Russia Resumes Gas Supply To Europe After EU Proposes Plans To Cut Use

Russia Resumes Gas Supply To Europe After EU Proposes Plans To Cut Use
Image source: Politico

As Western pressure continues to mount on Russia over its invasion of Ukraine, the operator of a large pipeline said, on Thursday, that it would resume supplying gas via the pipeline to Europe. A spokesperson for Nord Stream told Reuters that restarting the pipeline at reduced capacity after a 10-day maintenance break could take several hours.

Russian Foreign Minister Sergei Lavrov has stated the Kremlin’s objectives had expanded during the five-month conflict, which led to resumption of the pipeline. In an interview with RIA Novosti, on Wednesday, Lavrov said that Russia’s military presence in Ukraine now extends beyond eastern Donbas. According to the Russian foreign minister, the West should continue to supply Kyiv with long-range weapons like the High Mobility Artillery Rocket Systems (HIMARS) made by the United States.

“That means the geographical tasks will extend further from the current line,” he said, emphasising the futility of peace talks. The Kremlin’s spokesperson told the RIA later that Moscow is not closing the door on talks with Kyiv, despite Lavrov’s remarks.

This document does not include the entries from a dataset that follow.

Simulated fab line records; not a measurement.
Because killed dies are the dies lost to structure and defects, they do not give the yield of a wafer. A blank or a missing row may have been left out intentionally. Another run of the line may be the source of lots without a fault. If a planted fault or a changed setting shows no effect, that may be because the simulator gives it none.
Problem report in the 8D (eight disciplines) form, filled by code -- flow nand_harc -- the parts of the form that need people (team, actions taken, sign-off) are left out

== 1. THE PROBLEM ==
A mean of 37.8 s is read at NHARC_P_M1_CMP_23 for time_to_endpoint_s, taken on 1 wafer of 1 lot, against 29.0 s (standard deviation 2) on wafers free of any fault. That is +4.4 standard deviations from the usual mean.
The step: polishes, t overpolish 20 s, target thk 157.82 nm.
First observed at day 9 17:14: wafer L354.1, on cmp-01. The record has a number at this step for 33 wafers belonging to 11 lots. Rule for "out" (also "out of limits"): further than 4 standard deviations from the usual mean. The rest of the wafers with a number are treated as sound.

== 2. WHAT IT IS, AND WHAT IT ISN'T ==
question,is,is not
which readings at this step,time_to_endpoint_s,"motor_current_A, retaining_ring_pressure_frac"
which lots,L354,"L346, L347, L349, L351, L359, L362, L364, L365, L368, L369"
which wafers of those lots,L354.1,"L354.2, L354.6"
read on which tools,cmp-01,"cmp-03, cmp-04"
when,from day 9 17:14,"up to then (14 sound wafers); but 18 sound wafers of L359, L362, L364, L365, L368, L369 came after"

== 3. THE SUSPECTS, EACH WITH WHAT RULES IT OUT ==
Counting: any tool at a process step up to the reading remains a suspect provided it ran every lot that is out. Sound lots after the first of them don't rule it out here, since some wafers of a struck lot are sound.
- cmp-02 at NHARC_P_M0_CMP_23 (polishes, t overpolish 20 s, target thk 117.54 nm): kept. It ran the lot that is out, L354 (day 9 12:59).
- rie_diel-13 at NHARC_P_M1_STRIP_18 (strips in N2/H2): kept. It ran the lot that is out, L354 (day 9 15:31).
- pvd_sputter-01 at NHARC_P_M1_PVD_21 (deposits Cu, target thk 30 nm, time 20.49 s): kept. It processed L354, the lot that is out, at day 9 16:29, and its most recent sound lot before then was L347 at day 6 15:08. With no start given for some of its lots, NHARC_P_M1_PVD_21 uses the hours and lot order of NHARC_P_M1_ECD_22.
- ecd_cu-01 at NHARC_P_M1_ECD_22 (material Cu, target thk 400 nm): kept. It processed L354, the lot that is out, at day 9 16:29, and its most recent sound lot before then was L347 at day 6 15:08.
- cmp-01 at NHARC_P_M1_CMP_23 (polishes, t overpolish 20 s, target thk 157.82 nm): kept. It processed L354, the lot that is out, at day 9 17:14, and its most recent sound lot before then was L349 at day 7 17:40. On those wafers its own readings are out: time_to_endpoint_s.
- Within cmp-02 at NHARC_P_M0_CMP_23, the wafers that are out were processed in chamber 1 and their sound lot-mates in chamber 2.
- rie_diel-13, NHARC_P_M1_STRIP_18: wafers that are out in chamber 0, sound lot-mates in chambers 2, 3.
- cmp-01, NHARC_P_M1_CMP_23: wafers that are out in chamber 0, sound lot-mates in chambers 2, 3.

On Wednesday, in an emergency measure, the European Union had urged its 27 member states to decrease gas consumption by 15 percent, due to concerns that Moscow might stop sending gas through the Nord Stream 1 pipeline. The EU’s executive body, the European Commission, unveiled a plan for how nations could get ready for the winter when their demands for energy are significantly greater. The plan entailed each of the 27 EU countries to update their national emergency plans, and submit a progress report to the commission every two months. Up to this point, 12 member nations have seen restricted gas flows, while a few more have completely lost access to Russian supplies.

The strategy is being implemented as Russia’s energy powerhouse, Gazprom, asserts that it cannot fulfil gas contracts with the bloc. This is causing serious problems for European countries given their reliance on Russian energy prior to the invasion of Ukraine.

“Russia is blackmailing us. Russia is using energy as a weapon,” declared EU Commission president Ursula von der Leyen, calling a shutdown of Russian gas flows an “inevitable scenario” for which “Europe needs to be ready”.

According to an OMV spokesperson, Gazprom has signalled that it will deliver around 50 percent of the gas it agreed to deliver via Nord Stream, the same level as just before the shutdown. Despite accusations from the West, Russia has maintained that it has been a reliable energy supplier. Interfax News Agency quoted Russian Deputy Prime Minister Alexander Novak as saying that if a price cap is imposed below the cost of production, Russia will not supply oil to the world market. 

As Russian ground forces attempt to advance further in the two Donbas regions, the Ukrainian military reports heavy and sometimes fatal shelling by the Russians. Serhiy Gaidai, the regional governor of Luhansk, said on Telegram that the Russian artillery has likely covered every square metre of land in the region. 

Ukrainian forces said that in the previous 24 hours they had killed more than 100 Russian soldiers in the south and east, and destroyed 17 vehicles, some of which were armoured.

The Russian-installed administration in the partially occupied Ukrainian region of Zaporizhzhia said that Ukraine had conducted a drone strike on a nuclear power station there, but the reactor was not damaged. TASS reported that multiple explosions were heard in the Russian-controlled southern region of Kherson overnight, and into Thursday. Millions of people have been displaced by Russia’s invasion, thousands of cities have been destroyed, and many of these cities are located in the Russian speaking regions of Ukraine. As Ukraine and Russia are both significant grain producers, the conflict has also increased the price of energy and food globally, and heightened worries of starvation in less developed nations.

According to CIA Director William Burns, the United States thinks that there have been around 15,000 killed, and probably 45,000 injured Russians in Ukraine, to date. Even in times of peace, Russia considers military fatalities to be state secrets, and has not routinely updated its official casualty data.

The US guaranteed that it would resist annexation, after saying that it believed there were indications that Russia was getting ready to legally annex land it had taken over in Ukraine. Russian-speaking separatist entities in both provinces, the Donetsk and Luhansk People’s Republics (DPR and LPR), collectively known as the Donbas, are supported by Russia, which annexed Crimea from Ukraine in 2014.

Nearly five months after Russian President Vladimir Putin gave the order for the invasion on February 24, while denying that Russia wanted to invade its neighbour, Lavrov is the most senior official to explicitly discuss Russia’s war ambitions in geographical terms. At the time, Putin had declared that his goal was to “deNazify” and demilitarise” Ukraine, which Kyiv and the West saw as a cover for an imperial-style war of expansion.

Since Russian and Ukrainian diplomats had peace negotiations in Turkey in late March that failed to yield any progress, Lavrov told RIA Novosti that geographical realities had altered.